French you don’t learn at school: ‘genre’
When is it, like, ok to use ‘genre’?
This column exists to bring to your attention certain words or phrases – and, in some cases, alternative uses for them – that rarely form part of a formal education for French language learners, largely because they inhabit the strange world of ‘fillers’.
Namely, words that a sentence could exist without, but which add some colour or inferred tone.
The word genre is a good example.
It has many meanings (origin: the Latin, genus), not least the familiar ‘gender’ or type – we use it in English when alluding to ‘a category of artistic, musical, or literary composition characterised by a particular style, form, or content’, as your dictionary will tell you.
Another use in French is when questioning if someone is telling the truth (while actually implying they are fibbing).
Someone might say to you “J’ai gagné le loto” (“I won the lottery”) to which you might reply “Oui, genre!” – like saying “Yeah, right!
However, it can also be heard in an altogether more tricksy context.
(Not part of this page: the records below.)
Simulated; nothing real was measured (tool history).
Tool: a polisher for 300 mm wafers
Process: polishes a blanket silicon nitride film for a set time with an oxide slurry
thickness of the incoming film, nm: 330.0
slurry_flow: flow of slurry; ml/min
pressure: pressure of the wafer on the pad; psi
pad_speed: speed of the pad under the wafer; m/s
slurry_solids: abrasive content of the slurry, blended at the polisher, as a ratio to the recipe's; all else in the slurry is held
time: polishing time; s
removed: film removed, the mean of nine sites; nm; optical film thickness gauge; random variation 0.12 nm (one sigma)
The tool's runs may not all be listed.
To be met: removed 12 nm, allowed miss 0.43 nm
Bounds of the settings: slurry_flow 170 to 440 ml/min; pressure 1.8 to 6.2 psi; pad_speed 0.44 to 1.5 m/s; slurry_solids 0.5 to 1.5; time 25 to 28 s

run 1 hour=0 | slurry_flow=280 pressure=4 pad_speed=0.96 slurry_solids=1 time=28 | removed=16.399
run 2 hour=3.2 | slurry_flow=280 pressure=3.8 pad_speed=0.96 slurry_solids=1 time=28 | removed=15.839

Mastering this might make you sound more authentically French but there is one serious proviso – it is mainly used by adolescents, and traditionalists would probably harrumph in contempt at your attempt at sounding youthful.
Much like the regrettably overused word ‘like’ in English, genre in French is preferred by youngsters.
For example, a teacher might say “Attention, il y aura une évaluation lundi” (“Look out, there will be a test on Monday”). A pupil might reply, partly in anguished disbelief: “Genre, une vraie évaluation, Madame?”) (“Like, a real test, Miss?”) Yes, like a real test!